BAGHDAD, Iraq – Iraq's interim prime minister on Wednesday threatened military action against the main insurgent stronghold of Fallujah if residents don't hand over Jordanian terror mastermind Abu Musab al-Zarqawi (search).
Prime Minister Ayad Allawi's (search) warning came as government negotiators and Fallujah (search) representatives were trying to hammer out a deal to restore government control over the city, seen as the hardest of the militant-held regions to crack.
The chief negotiator representing Fallujah said Wednesday the talks are in their final phase but differences remain over handing over insurgents wanted by Iraqi and U.S. authorities on criminal charges. Many in the city view the Iraqis fighting in the insurgency as heroic "mujahideen," or holy warriors.
Fallujah, in Iraq's Sunni Muslim heartland, is also believed to be a stronghold of al-Zarqawi's feared Tawhid and Jihad (search) group, which has kidnapped and beheaded numerous foreigners and has carried out a number of bloody bombing attacks.
"If they do not turn in al-Zarqawi and his group, we will carry out operations in Fallujah," Allawi told a meeting of the 100-member interim National Council on Wednesday. "We will not be lenient."
"I would like to reassert once more that the option of using force is a last resort for the government to settle the security situation," he said. "We shall remain prepared to deal positively with any initiative to disarm and enter the political process."
But he warned of the likelihood of more bombings and other insurgent attacks. "The more we crack down on terrorist havens, the more these strikes are going to increase," he said.
U.S. and Iraqi authorities have used a mix of diplomacy and force to try to regain control of insurgent enclaves in time to hold nationwide elections in January. Troops swept into the militant stronghold of Samarra, northwest of Baghdad, earlier this month and have been carrying out smaller-scale raids in recent days in other areas.
In Fallujah, a city of 300,000, U.S. forces have staged weeks of "precision strikes" aimed buildings believed to be safehouses of al-Zarqawi's network and its associates — even as negotiations have continued.
Fallujah, 40 miles west of Baghdad, fell under the control of hardline Islamic clerics and their armed followers after Marines ended a bloody three-week siege in late April.
"Fallujah of course is an honest city but it has been manipulated by a deviant bunch that wants to harm Iraq," Allawi said.
He promised to show council members photographs and documents confirming terrorist activity in the city and other insurgent strongholds.

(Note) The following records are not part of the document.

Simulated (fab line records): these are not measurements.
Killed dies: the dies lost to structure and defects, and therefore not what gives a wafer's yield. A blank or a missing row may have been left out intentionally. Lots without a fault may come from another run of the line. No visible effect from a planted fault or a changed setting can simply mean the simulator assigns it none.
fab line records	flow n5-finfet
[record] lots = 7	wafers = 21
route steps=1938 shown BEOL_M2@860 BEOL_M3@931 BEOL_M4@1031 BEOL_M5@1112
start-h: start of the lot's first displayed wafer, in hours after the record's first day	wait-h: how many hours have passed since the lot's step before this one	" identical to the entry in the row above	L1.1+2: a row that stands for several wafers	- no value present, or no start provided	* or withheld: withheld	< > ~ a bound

"You can see for yourself the evil of these people and their ongoing fight to strike Iraq," Allawi said. He gave no details.
In his comments Wednesday, Fallujah chief negotiator Sheik Khaled al-Jumeili did not mention al-Zarqawi specifically or address demands for the Jordanian's handover.
"There are only a handful of Arab fighters in Fallujah. When a deal is struck, they will just leave the city," he told the Associated Press by telephone from Fallujah.
Al-Jumeili said city leaders are concerned over how insurgents will be treated if Iraqi National Guardsmen take control. "The people of Fallujah want guarantees that they will not be attacked by the National Guardsmen," he said.
He said it was agreed that the National Guard units taking over security in Fallujah would include natives of the city and that residents whose relatives have been killed or injured or whose property has been damaged would receive compensation. There was no immediate government or U.S. comment.
Still to be ironed out is what happens to specific individuals wanted by Iraqi and U.S. military authorities to face criminal charges, al-Jumeili said. They presumably include the killers of four U.S. contractors in March, whose deaths led to the three-week siege of Fallujah in April.
"They are outlaws to them but they are mujahedeen to us," he said.
It is not known how many foreign fighters are in Fallujah and how many Iraqis have worked with al-Zarqawi. Fallujah residents say foreign Arab fighters number no more than 25 — a figure contested by the Americans.
Al-Jumeili said he last met government representatives Monday evening and that the government was waiting for the American response to the negotiations.
The continued violence, however, has led to some grumbling by residents who now privately speak of their wish for the mujahedeen to leave and spare the city further turmoil.
Already, vast swathes of Fallujah facing U.S. Marines' positions are deserted for fear of renewed fighting, making way for the insurgents to fortify their positions.